If you needed further convincing that Kyle Sampson and Monica Goodling -- the two young Justice Department aides who have resigned due to their roles in the U.S. attorney firings -- were major players at the Department, Murray Waas has it.
In March of 2006, Waas reports, Alberto Gonzales signed a secret order that gave Goodling and Sampson the authority to hire and fire senior political appointees at the department -- the decisions only required Gonzales' authorization. It cut out other members of the department's senior leadership from the hiring and firing process.
The order, an official described only as a "senior executive branch official" explains to Waas, "'was an attempt to make the department more responsive to the political side of the White House and to do it in such a way that people would not know it was going on.'" Goodling, remember, was the Justice Department's liaison with the White House.

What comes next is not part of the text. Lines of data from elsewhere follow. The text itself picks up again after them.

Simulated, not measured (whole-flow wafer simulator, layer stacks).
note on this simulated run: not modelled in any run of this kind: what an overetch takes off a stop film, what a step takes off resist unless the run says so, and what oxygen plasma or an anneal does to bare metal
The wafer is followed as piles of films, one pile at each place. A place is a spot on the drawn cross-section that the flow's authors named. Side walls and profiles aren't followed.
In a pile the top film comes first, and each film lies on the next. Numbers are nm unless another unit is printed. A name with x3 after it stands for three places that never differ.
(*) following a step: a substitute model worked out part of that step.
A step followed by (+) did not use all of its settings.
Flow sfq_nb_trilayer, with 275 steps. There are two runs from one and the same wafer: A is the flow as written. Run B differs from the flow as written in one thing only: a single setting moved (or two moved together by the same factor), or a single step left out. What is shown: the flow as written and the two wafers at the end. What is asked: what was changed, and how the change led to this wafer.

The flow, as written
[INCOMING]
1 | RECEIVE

Now, the order dealt with a narrow class of political appointees at the Justice Department: officials who were above the career level, but not so high that they were subject to Senate confirmation. That means Sampson and Goodling couldn't replace the highest ranked officials, but could replace those slightly lower in rank. Here's an idea of what that would mean:
A senior Justice Department official, who did not know of Gonzales's delegation of authority until contacted by National Journal, said that it posed a serious threat to the integrity of the criminal-justice system because it gave Sampson, Goodling, and the White House control over the hiring of senior officials in the Justice Department's Criminal Division, which oversees all politically sensitive public corruption cases, at the same time that they held authority to hire and fire U.S. attorneys.
"If you are controlling who is going to be a U.S. attorney and who isn't going to be,... firing them outside the traditional process... and the same people are deciding who are going to be their supervisors back in Washington... there is too much of a potential for mischief, for abuse," the official said.
Waas doesn't point to anyone in particular who was hired or fired by Goodling or Sampson, but it would seem just a matter of time before we find out.